June 20, 2001

Today, the Judiciary Committee begins oversight hearings on the Federal Bureau of Investigation. Oversight of the Department of Justice, of which the FBI is a part, is among this Committee’s most important responsibilities. There has never been a greater need for constructive oversight of the FBI. The FBI has long been considered the crown jewel of law enforcement agencies. Today, it has lost some of its earlier luster. Unfortunately, the image of the FBI in the minds of too many Americans is that this agency has become unmanageable, unaccountable and unreliable. Its much vaunted independence has transformed, for some, into an image of insular arrogance.

We now have an historic window of opportunity to examine the present state of the FBI and help guide constructive reforms to make the Bureau more effective, better managed, more accountable. The current FBI director has announced his resignation. No successor has not yet been named. This is a particularly appropriate time for us to take stock and think about how we should plan for the FBI of the 21st century. I would hope that these hearings will help the Members of this Committee prepare for the new Director’s confirmation hearings as well as apprise the nominee of the challenges that confront us all.

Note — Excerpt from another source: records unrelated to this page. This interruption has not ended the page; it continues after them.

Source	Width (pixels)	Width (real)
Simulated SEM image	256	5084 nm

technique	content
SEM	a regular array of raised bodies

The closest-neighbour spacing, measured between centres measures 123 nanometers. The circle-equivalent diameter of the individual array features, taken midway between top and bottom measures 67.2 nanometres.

We had invited Director Freeh here today to thank him for his public service and to hear from him what his advice would be to his successor. I thought that it would be appropriate to begin these hearings by acknowledging all the positive contributions that he has made during the last eight years. I also wanted to get his assessment of the problems that remain. He explained to me when we spoke last week that he was unavailable.

In recent years we have seen case after case where the FBI has fallen short – and sometimes far short – of the high standards of professionalism and integrity that we expect of our nation’s premier law enforcement agency:

This list of failures and mistakes has seriously weakened public confidence in the FBI. According to a recent Gallup poll, only 38 percent of Americans have "a great deal" or "quite a lot" of confidence in the FBI, and 23 percent of those polled had very little or no confidence in the FBI. Confidence in state and local police is substantially higher, with about 60 percent of Americans having "a great deal" or "quite a lot" of confidence in these other law enforcement forces. This erosion of public trust threatens the FBI’s ability to perform its mission. Citizens who mistrust the FBI will be less likely to come forward and report information about criminal activity. Judges and jurors will be less likely to believe the testimony of FBI witnesses. Even innocent or minor mistakes by the FBI in future cases may be perceived in a sinister light that is not warranted. Since FBI agents perform forensic and other critical work for many law enforcement agencies on the federal, state and local levels, the repercussions of this lapse in public confidence in the FBI has rippled far beyond just federal criminal cases.

To many of us in Congress, this is a particularly troubling situation. For years, we have almost never said no when the FBI has asked us for new resources. We have allocated to the FBI millions of dollars in increased funding, because we all wanted to see it remain the world’s leading crime-fighting agency. It should be obvious now that simply throwing more money at the FBI is not the answer. The time has come when this Committee must exercise its oversight responsibilities and take a hard, thorough and nonpartisan look at the FBI to determine what has gone wrong and what can be done to fix things.

But as we go about this process, there are several things that we need to bear in mind.

First, our purpose in holding these hearings is to find ways to restore confidence in the FBI, not to tear it down. There are many irresponsible critics of the FBI who promote their conspiracy theories on Internet Web sites and in the popular media. Fortunately, the great majority of the American people have too much common sense than to believe them. The FBI is a vital national asset, and we need it to function effectively.

Second, we must not overlook the fact that the FBI is staffed by many brave, dedicated men and women who risk their lives protecting the interests of this country and the safety of its citizens. While we are constantly reminded of the cases where things have gone wrong, we often forget the far greater number of cases where the FBI does its job quietly, professionally and without public fanfare. Any constructive criticism of the FBI as an institution is not meant in any way to disparage its agents’ sacrifices on our country’s behalf.

Finally, our efforts must be, and I am confident will be, bipartisan. Over the past several weeks, senators on both sides of the aisle have expressed their concern about the present state of the FBI and discussed various legislative proposals to address the problems they have identified. This is not a Democratic or Republican issue. The future security of our country is far too important.

The question at the center of our first hearing is this: Who polices the FBI? Our focus is the mechanisms that currently exist for overseeing the activities of the FBI, and we intend to identify any gaps and problems that currently exist in FBI oversight, determine the status of oversight investigations that are currently underway and begin to formulate ways that oversight can be improved. We are extremely fortunate to have with us an outstanding panel of distinguished witnesses who have familiarity and expertise with different aspects of the oversight process. I look forward to hearing from them about how this process works now and how we can make it work better to ensure that mistakes are acknowledged, constructive recommendations for reform are adopted, and intentional misconduct is adequately punished. Our goal is to restore the luster, the effectiveness and the professionalism of the crown jewel of law enforcement agencies.